In 1941, Snap, Crackle, and Pop first appeared on boxes of Kellogg’s Rice Krispies to represent the unique sounds the cereal made when mixed with milk. More than 75 years (and a few makeovers) later, this trio of cartoon elves remains the longest-running Kellogg’s marketing campaign. But for a short period of time, Snap, Crackle, and Pop weren’t the only elves in town.
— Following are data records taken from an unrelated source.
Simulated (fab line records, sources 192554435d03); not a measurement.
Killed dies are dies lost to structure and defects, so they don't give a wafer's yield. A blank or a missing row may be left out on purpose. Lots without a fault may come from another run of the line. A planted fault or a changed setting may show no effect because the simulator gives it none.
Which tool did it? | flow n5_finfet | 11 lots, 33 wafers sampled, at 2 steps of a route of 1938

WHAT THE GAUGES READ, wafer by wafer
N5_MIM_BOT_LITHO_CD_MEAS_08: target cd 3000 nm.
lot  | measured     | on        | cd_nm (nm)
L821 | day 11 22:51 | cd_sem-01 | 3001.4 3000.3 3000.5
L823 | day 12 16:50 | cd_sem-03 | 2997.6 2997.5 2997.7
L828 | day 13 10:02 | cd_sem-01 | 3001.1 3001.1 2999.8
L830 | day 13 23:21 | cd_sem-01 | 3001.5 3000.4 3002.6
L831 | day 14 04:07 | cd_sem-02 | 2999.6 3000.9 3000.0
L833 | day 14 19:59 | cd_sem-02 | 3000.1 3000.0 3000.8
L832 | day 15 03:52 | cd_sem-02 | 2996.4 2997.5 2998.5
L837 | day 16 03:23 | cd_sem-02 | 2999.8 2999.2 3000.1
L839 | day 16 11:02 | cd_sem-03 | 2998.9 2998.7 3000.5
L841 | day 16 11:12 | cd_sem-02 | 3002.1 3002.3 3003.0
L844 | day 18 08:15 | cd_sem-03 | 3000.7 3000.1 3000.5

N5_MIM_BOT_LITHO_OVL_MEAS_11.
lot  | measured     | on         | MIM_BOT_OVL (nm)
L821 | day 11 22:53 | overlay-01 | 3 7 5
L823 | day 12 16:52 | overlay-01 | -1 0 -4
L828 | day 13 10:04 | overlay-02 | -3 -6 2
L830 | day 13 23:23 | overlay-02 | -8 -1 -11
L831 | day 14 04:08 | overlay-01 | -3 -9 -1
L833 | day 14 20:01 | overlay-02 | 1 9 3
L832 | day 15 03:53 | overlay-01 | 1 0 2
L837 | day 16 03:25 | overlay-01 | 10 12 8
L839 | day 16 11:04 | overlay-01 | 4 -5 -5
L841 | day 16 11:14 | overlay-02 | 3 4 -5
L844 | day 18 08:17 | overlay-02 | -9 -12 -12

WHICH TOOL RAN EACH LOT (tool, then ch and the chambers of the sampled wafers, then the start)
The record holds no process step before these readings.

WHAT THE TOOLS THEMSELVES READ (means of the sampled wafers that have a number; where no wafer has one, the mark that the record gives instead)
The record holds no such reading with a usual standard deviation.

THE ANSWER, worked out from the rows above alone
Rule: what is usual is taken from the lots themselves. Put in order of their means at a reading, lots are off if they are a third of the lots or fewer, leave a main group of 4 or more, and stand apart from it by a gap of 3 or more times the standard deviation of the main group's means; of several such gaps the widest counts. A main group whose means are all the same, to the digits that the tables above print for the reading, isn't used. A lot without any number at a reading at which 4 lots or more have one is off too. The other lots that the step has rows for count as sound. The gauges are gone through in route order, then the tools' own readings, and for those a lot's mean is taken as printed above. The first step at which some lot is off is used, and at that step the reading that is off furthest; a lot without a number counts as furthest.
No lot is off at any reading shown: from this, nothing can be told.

For two television commercials in the 1950s, Snap, Crackle, and Pop were joined by a fourth elfin character named Pow. The storyboards for the commercials reveal that, while Snap, Crackle, and Pop are brothers, Pow was simply a friend of the family. What’s more, Pow’s name didn’t represent a sound coming from the cereal bowl as the other names do. Instead, “Pow” was short for “power,” representing the nutritional “punch” of the whole grain rice in Rice Krispies. And instead of an elf outfit, Pow wore a spacesuit, flying around on some kind of hovercraft to deliver spoonfuls of Rice Krispies to hungry breakfasters.

Pow the astronaut-elf came during a surge of space-related advertising, as the space craze that would dominate the mid-twentieth century was just beginning. Despite that, though, Pow’s popularity never quite took off. Today, according to pop-culture author Tim Hollis, Pow is sadly little more than a “footnote” in the history of Kellogg’s.